# Working out parallel complex impedances

Discussion in 'Homework Help' started by vane, Mar 20, 2010.

1. ### vane Thread Starter Active Member

Feb 28, 2007
181
0
I have a question on my maths assignment at college which involves working out he total of two parallel complex impedances.

I am given:

Z1 = 6 + 5j &
Z2 = -2 - 4j

I have written notes about multiplying, dividing, adding and taking away these complex numbers i am just a bit puzzled as to which one I use to work out the combined impedance.

Any help would be greatly appreciated as soon as possible so that I can get the assignment done and move onto the next fun installment!!!......

2. ### jlcstrat Active Member

Jun 19, 2009
58
3
It can be done the same way as simple resistances...product over sum, etc.

3. ### vane Thread Starter Active Member

Feb 28, 2007
181
0
I think it is a specific way I am supposed to do it

Could it be:
(Z1 x Z2)/(Z1+Z2)?

This is the reciprocal method is it not? I think I may have figured it out myself

4. ### jlcstrat Active Member

Jun 19, 2009
58
3
Yeah, that's product over sum. The reciprocal would be:
Inverse(1/z1 +1/z2)

5. ### vane Thread Starter Active Member

Feb 28, 2007
181
0
thank you very much for your ultra fast help!

Jun 19, 2009
58
3
No problem.

7. ### hgmjr Moderator

Jan 28, 2005
9,030
214
You are aware that you must flip back and forth between polar and rectangular coordinates depending on the operation you are performing, right?

Multiplication and division are done in polar coordinates and addition and substraction are performed in rectangular coordinates.

hgmjr

8. ### Papabravo Expert

Feb 24, 2006
10,340
1,850
Are you sure that is necessary. I've never had a problem with multiplying complex impedances and removing the j from the denominator by multiplying top and bottom by the complex conjugate of the denominator.

I know that it can be convenient to use polar notation, but it is not absolutely necessary. Is it?

9. ### Ghar Active Member

Mar 8, 2010
655
73
Polar and rectangular notations are entirely equivalent, it's just easier to work with one over the other sometimes.
You can stick with one if you really want to.

Though, adding in polar is the most counter productive thing ever...

Last edited: Mar 20, 2010
10. ### The Electrician AAC Fanatic!

Oct 9, 2007
2,301
338
If you're going to be doing this sort of thing much, such as you will if you're studying Electrical Engineering, it would be worthwhile to get a calculator that can do complex arithmetic.

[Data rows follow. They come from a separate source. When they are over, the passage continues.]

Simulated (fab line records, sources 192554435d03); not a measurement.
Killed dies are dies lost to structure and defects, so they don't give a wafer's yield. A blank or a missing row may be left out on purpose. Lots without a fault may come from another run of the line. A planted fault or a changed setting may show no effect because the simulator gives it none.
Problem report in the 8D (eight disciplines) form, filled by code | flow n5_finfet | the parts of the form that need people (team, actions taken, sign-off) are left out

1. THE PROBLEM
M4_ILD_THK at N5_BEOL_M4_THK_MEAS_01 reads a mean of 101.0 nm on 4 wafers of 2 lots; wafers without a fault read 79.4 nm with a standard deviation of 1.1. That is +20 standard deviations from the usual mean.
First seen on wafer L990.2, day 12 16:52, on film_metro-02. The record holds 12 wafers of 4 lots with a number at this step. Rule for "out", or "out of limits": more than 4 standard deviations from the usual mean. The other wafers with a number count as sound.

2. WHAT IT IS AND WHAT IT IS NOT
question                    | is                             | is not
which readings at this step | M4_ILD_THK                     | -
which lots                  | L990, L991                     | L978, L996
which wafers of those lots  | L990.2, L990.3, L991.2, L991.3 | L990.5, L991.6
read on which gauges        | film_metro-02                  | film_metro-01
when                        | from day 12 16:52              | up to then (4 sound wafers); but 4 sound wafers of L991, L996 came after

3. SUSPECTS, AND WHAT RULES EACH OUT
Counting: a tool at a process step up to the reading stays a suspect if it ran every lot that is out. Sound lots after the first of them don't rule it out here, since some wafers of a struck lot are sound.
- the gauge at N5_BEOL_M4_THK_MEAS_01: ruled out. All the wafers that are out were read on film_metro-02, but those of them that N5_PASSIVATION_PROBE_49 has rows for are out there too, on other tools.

As an alternative, I think you can find applets on the web for doing it.

11. ### hgmjr Moderator

Jan 28, 2005
9,030
214
I am certain that your technique is a viable one. It is just that I have always tackled these problems by converting to the coordinate system suited to the math operation that I needed to perform.

hgmjr

Last edited: Mar 20, 2010
12. ### Papabravo Expert

Feb 24, 2006
10,340
1,850
Whew -- that's a relief. I was ready to believe you had discovered some new mathematics!